The Federal Government’s new Australian style $130 billion wage subsidy will give us a fighting chance of doing so.

Like many notable Australians, key elements of the scheme were born New Zealand.

But our Government deserves credit for picking up the job subsidy element from our Kiwi cousins. Keeping as many people as possible in jobs and as many firms in business is the best way to cushion both from the economic and social costs of this crisis.

Affected workers will get bigger payments

The wage subsidy plan gives affected businesses $1,500 per fortnight to help pay the wages of an estimated 6.7 million Australians for six months.

At around $39,000 a year, the new payment is close to 70 per cent of the typical (median) wage in Australia of $58,000, or about half of the median full-time wage. By contrast, the previously announced increase in the Jobseeker allowance offers sacked workers close to $29,000 a year, or half of median earnings.

The wage subsidy scheme will be available for any employee — including part-time workers and eligible casuals — on the books as of March 1, so it captures people retrenched or stood down in recent weeks provided firms now bring them back onto the books.

For low and middle-income households, these higher payments give them a good chance of covering the rent and bills. And high-income earners can still dip into their super if they need further cash.

The scheme is a job subsidy

The real advantage of this scheme, unlike those adopted by the UK and across Europe, is that affected businesses receive the payment for all employees, including those still working.

This is in effect a $1,500 per fortnight contribution to the salaries of each staff member.

Many of the more than 25 per cent of workers earning below that today will get a pay rise.

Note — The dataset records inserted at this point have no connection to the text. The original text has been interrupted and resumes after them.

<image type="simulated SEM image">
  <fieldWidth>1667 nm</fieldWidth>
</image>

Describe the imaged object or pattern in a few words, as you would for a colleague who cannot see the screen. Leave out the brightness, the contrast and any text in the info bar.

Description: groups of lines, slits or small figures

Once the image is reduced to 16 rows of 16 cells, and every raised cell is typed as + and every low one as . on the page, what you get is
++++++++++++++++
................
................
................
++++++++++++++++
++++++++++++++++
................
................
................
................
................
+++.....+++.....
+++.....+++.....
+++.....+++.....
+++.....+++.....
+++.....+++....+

Stringent social distancing measures could leave as many as one-third of workers without jobs, based on recent overseas estimates.

But the full effect of this crisis on employment could be much larger, as flow-on impacts on suppliers and uncertainty over the duration of lockdowns deter discretionary spending by consumers and businesses.

Many of even the most resilient businesses would struggle with six months of little or no revenue: the wage subsidy insulates them against risk of an extended shutdown.

And substantially reducing the cost to the business of employed workers will be help them retain marginal workers who might otherwise have lost their job.

There will be implementation challenges

Under the Australian scheme, participating employers, rather than Centrelink, will be responsible for delivering the assistance to stood-down employees.

This should be a relief for workers. The frustration and uncertainty of dealing with Centrelink was on full display last week, and preventing others from having to go through something similar can only be a good thing.

But the scheme will generate some enforcement challenges and pockets of perverse incentives.

Firms will have to apply to participate.

Those with turnover below $1 billion will be eligible for the subsidy should turnover fall by 30 per cent compared to comparable period a year ago, or 50 per cent for firms with turnover above $1 billion.

So the accountants will be kept busy delaying the timing of sales to make sure their businesses qualify. And we should also expect firms to move some of their higher-wage workers on part-time hours in the coming months to align with the Government’s flat-rate subsidy.

A broad wage subsidy will also make it harder to shift workers from idle sectors (where their pay is subsidised) to expanding ones (where it won’t be). No doubt more wrinkles will be found, and exploited, in time.

But given the imperatives of speed and scale for these economic rescue packages, these imperfections are tolerable.

Like many schemes abroad, the first payments to firms in Australia won’t be made until May, but will be backdated to March 30.

Many firms will need to cover the shortfall from their own cash reserves, or via short-term loans. Here the Government’s previously announced plans to boost cashflow for small and medium-sized businesses and offering to guarantee 50 per cent of the value of unsecured loans of up to $250,000 for firms with turnover of less than $50 million will help. As will a new lending facility announced last week to allow banks to access discounted credit when they lend to small and medium enterprises.

The “Aussie style” package gets marks for both scale and substance.

It’s not perfect. But it should give Australia a fighting chance of weathering the worst of the economic fallout.

And that’s something we can all get behind in these difficult times.